Mended Canvas
There was a time when I pursued a career as an artist. I opened a studio in a renovated old factory called, “The Factory at Franklin.” I worked off commissions, sold originals and taught lessons. The exposure from having a public studio space allowed me to expand into area galleries for a while.
Eventually, I transitioned from the open studio to working out of my tiny townhome keeping up with the demand of the galleries. To be efficient with paint and time, I would set a dozen canvases on the 10x12 floor, the dining table, the counter and my easel to paint all at once. This worked well (sort of) - until I had a toddler.
The sound of a 40x60” canvas ripping into the corner of a wooden table was as comical as it was devastating. I stared at the hole in the expensive pre-stretched gallery wrapped canvas and back at my precious toddler. For a brief second I was consumed with despair. This was going to be a huge waste of money. Money I didn’t have. Profit and time lost. I had to try to fix it. But, I wasn’t sure if I could because I’d never painted on a mended canvas. I didn’t know if a blemish would show, if there would be an obvious dimple or bump in the fabric. But I had to try. With careful application of gesso on the front and back, I pulled the torn pieces back together. It was clear something had happened from the back, but not from the front. When I laid down the first layer of underpainting, I realized a mended canvas holds paint just as well, if a bit differently, as a new canvas. I painted a field of bright sky and fluffy cotton over the tear, restoring purpose to the canvas I previously assumed was ruined.

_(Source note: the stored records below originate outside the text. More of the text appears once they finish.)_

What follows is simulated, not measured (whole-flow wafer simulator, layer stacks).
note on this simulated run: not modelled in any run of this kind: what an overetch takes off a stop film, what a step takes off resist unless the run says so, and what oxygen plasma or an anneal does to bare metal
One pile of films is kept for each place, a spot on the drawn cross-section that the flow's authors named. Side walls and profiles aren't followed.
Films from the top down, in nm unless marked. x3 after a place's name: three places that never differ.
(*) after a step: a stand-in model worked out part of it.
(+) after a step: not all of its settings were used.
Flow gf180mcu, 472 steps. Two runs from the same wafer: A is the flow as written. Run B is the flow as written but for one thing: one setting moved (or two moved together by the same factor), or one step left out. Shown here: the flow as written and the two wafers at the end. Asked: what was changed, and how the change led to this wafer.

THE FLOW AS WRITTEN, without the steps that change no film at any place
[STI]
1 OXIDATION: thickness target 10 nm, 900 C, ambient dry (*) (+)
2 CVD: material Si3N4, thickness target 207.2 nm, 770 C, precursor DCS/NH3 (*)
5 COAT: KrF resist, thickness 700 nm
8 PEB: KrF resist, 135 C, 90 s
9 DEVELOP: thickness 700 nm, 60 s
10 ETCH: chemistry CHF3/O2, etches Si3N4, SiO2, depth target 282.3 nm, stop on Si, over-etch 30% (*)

Later, it occurred to me, had I thrown out that canvas in order to start over with a perfect one, I would have missed out on the restorative process. I would have wasted, not only the canvas, but the learning, which turned into teaching for my studio art students later on.
I have thought about that canvas often in the years since. There have been a couple of times my life has been ripped to shreds, when I was nearly consumed with despair and didn’t know how things would turn out. But, God keeps restoring me and painting a new scene over my torn pieces. Like the scars on our skin, or the wounds on our hearts, these blemishes make us more complex, more interesting and even stronger than we were before.
Now I approach my love for art in a different way entirely. I study the work of others and I explore the artistic cultures that have come before. I work through joy, grief, loss, life and God through creative expression. It’s all a gift.
I’m thankful for where I have been, I’m excited about what is to come and thankful for all the mends in between.